I'm 80% stocks, 20% bonds, late 30s, live in EU. For the bond part, I have a mix of AGGH and CD, as a nice little boglehead who has read the wiki. Now the thing is, I don't see how my AGGH could ever have positive returns over a significant portion of my investing life. So the natural choice, as often suggested, may be to move 100% to CDs. However, I see two issues with that:
1) CDs now have a very low yield anyway in my country (<1%)
2) CDs don't compound! I don't like to pay capital gain taxes every 1-2-3 years, decreasing my principal.

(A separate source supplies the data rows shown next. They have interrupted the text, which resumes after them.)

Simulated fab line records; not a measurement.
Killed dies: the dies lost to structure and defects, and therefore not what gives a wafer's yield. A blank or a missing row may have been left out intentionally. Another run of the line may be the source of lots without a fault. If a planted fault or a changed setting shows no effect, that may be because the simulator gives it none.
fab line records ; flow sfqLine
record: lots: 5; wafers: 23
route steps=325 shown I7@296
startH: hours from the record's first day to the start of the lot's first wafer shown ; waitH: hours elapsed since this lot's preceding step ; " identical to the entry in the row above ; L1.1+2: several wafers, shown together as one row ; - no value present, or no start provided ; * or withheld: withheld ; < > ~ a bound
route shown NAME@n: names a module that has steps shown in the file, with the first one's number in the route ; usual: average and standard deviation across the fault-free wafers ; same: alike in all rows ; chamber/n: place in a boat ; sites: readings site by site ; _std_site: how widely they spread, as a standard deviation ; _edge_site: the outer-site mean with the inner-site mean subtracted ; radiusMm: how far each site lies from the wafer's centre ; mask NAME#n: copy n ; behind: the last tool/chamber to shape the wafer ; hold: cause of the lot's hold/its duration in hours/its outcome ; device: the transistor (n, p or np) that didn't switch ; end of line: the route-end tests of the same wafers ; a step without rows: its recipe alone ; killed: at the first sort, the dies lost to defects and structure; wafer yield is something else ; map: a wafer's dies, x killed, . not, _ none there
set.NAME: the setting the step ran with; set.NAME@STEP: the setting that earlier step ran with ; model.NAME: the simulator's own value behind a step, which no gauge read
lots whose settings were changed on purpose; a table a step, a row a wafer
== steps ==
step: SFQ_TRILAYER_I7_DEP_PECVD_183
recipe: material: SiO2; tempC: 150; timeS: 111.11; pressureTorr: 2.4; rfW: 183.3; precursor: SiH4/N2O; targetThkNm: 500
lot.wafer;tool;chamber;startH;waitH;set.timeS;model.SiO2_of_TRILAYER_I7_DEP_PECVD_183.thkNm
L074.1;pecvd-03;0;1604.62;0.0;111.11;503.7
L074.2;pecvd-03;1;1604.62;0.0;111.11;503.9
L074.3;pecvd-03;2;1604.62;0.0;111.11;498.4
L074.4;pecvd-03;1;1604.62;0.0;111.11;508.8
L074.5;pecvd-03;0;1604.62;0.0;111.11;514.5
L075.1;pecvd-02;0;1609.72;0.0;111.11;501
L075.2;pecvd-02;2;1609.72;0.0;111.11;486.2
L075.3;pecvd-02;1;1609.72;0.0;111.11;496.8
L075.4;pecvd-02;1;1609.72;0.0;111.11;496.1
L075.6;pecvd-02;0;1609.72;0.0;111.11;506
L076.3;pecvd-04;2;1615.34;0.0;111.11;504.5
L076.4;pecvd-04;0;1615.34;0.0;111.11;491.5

So I'm thinking to increase a bit the risk and variance on my bond part, in order to get positive returns. I wouldn't drop the CDs completely, but I'm considering replacing AGGH and some of the CDs with something else. I'd be satisfied with an expected return of around 1-2% or so.
Does it make sense?
If yes, under this assumption, which (mixture of) bond(s) would you recommend? These are the minimum requirements I'm considering:
- EUR hedged
- At least Investment grade
- Govt and/or corporate
- No inflation-linked, as I'm already heavy in stocks, that should be enough hedge
[BANKS] LU1852211991 UBS ETF (LU) Sustainable Development Bank Bonds UCITS ETF (hedged to EUR) A-acc
[EMERGING] LU1974696418 UBS ETF (LU) J.P. Morgan USD EM IG ESG Diversified Bond UCITS ETF (hedged to EUR) A-acc
[EMERGING] IE00BK8JH525 SPDR Bloomberg Barclays Emerging Markets Local Bond UCITS ETF EUR Hedged Acc
[TIPS] IE00BDZVH966 iShares USD TIPS UCITS ETF EUR Hedged (Acc)
[US CORP] LU1048315243 UBS ETF (LU) Bloomberg Barclays US Liquid Corporates 1-5 UCITS ETF (hedged to EUR) A-acc
Do you see any merit in the mix and matching of some of these to replace my current allocation? Or any other suggestion? Thank you!!